Phoenix Audio Duet PCS

duetexec_big1The Duet PCS speakerphone from Phoenix Audio was one of the first devices of its kind aimed squarely at the higher end of the marketplace for portable/desktop devices. It’s intended to be at home on an executives desktop or a small boardroom table. In fact,the Executive model accommodates extension units as might be appropriate for a larger office or boardroom.

While it’s portable, and USB powered, it’s also built very well. It just doesn’t feel light or plasticky.  The perforated grill covering the speaker is metal and the trandsucers are good quality. However, it’s not the sort of gadget that I’d want to routinely carry in my laptop bag. At 3.75″ x 1.25″ x 4.5″  and weighing over 8 ounces it’s just a little too large and too heavy to be a constant travelling companion.

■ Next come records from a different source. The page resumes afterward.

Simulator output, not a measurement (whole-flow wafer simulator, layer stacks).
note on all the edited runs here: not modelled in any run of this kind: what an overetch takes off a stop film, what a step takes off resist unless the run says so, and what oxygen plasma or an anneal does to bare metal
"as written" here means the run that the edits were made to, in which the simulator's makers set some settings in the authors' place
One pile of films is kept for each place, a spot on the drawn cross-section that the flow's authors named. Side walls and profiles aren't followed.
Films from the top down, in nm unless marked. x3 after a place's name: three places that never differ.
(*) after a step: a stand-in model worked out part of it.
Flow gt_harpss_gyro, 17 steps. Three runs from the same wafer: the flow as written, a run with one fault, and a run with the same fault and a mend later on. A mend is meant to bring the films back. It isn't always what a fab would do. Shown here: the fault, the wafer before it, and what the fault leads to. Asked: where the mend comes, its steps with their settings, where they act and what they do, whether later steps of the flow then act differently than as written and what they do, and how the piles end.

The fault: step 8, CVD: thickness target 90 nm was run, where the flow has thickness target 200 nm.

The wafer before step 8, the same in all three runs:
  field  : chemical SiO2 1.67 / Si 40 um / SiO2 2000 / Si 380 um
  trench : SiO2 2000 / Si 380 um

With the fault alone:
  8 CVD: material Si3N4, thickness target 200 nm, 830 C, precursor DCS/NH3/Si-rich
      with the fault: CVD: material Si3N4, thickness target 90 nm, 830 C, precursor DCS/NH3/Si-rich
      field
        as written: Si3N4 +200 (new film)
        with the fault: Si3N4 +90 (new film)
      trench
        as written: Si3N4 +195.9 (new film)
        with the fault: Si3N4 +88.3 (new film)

The three buttons on the top of the device are for mic mute and volume up/down. There’s also a headset jack allowing the use of the device with an analog headset for the occasional, more private call.

From an acoustic performance point of view it’s very good. At the point when I owned one my only wideband capable soft phone was Skype. As I recall it sounded very good indeed. I expect that it would be easily be up to handling G.722 based wideband telephony. The published specifications certainly support that possibility.

In fact, the Duet made such a good impression that I eventually gave it to my boss. At the time my boss was based in the UK and used Skype to stay in touch with US staff. The Duet was intended to improve out overall experience by making it easier to understand each other. As I recall he used it for a while, but eventually settled on a good headset as being his personal preference.

The Duet PCS speakerphone is still available, in fact Phoenix Audio has expanded their product range considerably to include larger board room conference devices. A quick search of Amazon reveals the Duet selling for $121. That puts it at the upper end of all the USB speakerphones that I’ve tried, but it was a really high-quality device.

Next: Polycom C100S Communicator

This Post Has One Comment
  1. My wife is a road warrior who totes a Sony Vaio. Given the fact that the Vaio was built for audio/visual, I quested whether these devices would significantly increase the quality of the audio. Because she winds up with many ad hoc conference calls in foreign countries, I decided to buy her one of these units. Call me surprised!

    While there was some improvement in the output, the input was hugely better. She can actually set up her laptop on a conference room table and hold a business conference call VOIP without any problems. It was money well spent, but I’m still trying to figure out how to get her company to reimubrse it.